Kashmiri literature exists in something of a vacuum at present. Correction. It existed in a vacuum for the longest time, till translations by, among others, Neerja Mattoo, Ranjana Kaul, Trilokinath Raina, Ranjit Hoskote, and Shafi Shauq introduced non-Kashmiri readers to the fiction, nonfiction, and poetry from the region. This year, a new collection of short stories, For Now, It Is Night, has enriched the canon of Kashmiri literature.
The book brings together short stories written between 1970 and 2000 by the prominent Kashmiri author and playwright Hari Krishna Kaul. It also contains a few previously translated stories that have appeared in various Kashmiri short stories collections edited and translated by Neerja Mattoo such as Kath: Stories from Kashmir (2011), The Greatest Kashmiri Stories Ever Told (2022), and In This Metropolis (2011) translated by Ranjana Kaul and published by Sahitya Akademi.

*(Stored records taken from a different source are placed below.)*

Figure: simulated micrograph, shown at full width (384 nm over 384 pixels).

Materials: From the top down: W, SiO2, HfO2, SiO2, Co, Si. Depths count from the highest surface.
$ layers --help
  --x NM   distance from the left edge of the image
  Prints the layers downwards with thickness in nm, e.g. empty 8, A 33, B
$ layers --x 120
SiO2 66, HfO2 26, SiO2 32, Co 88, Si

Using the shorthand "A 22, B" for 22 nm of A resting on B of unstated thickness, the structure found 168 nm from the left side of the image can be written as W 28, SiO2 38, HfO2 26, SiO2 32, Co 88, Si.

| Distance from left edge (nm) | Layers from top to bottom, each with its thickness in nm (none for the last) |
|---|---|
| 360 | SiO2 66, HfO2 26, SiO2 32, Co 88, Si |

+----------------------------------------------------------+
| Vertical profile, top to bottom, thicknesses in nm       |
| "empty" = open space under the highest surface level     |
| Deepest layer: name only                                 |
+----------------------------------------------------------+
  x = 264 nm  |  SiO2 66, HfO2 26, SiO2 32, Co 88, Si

Rediscovering Hari Krishna Kaul
Unlike most collections featuring multiple translators, where each story is translated by only one of the translators, this collection is a collaborative effort. Each story has been discovered with painstaking effort, restored, audio-recorded, and discussed at length by the translators – the outcome of which is clearly visible in the masterful translations by the team comprising Kalpana Raina, Tanveer Ajsi, Gowhar Fazili, and Gowhar Yaqoob.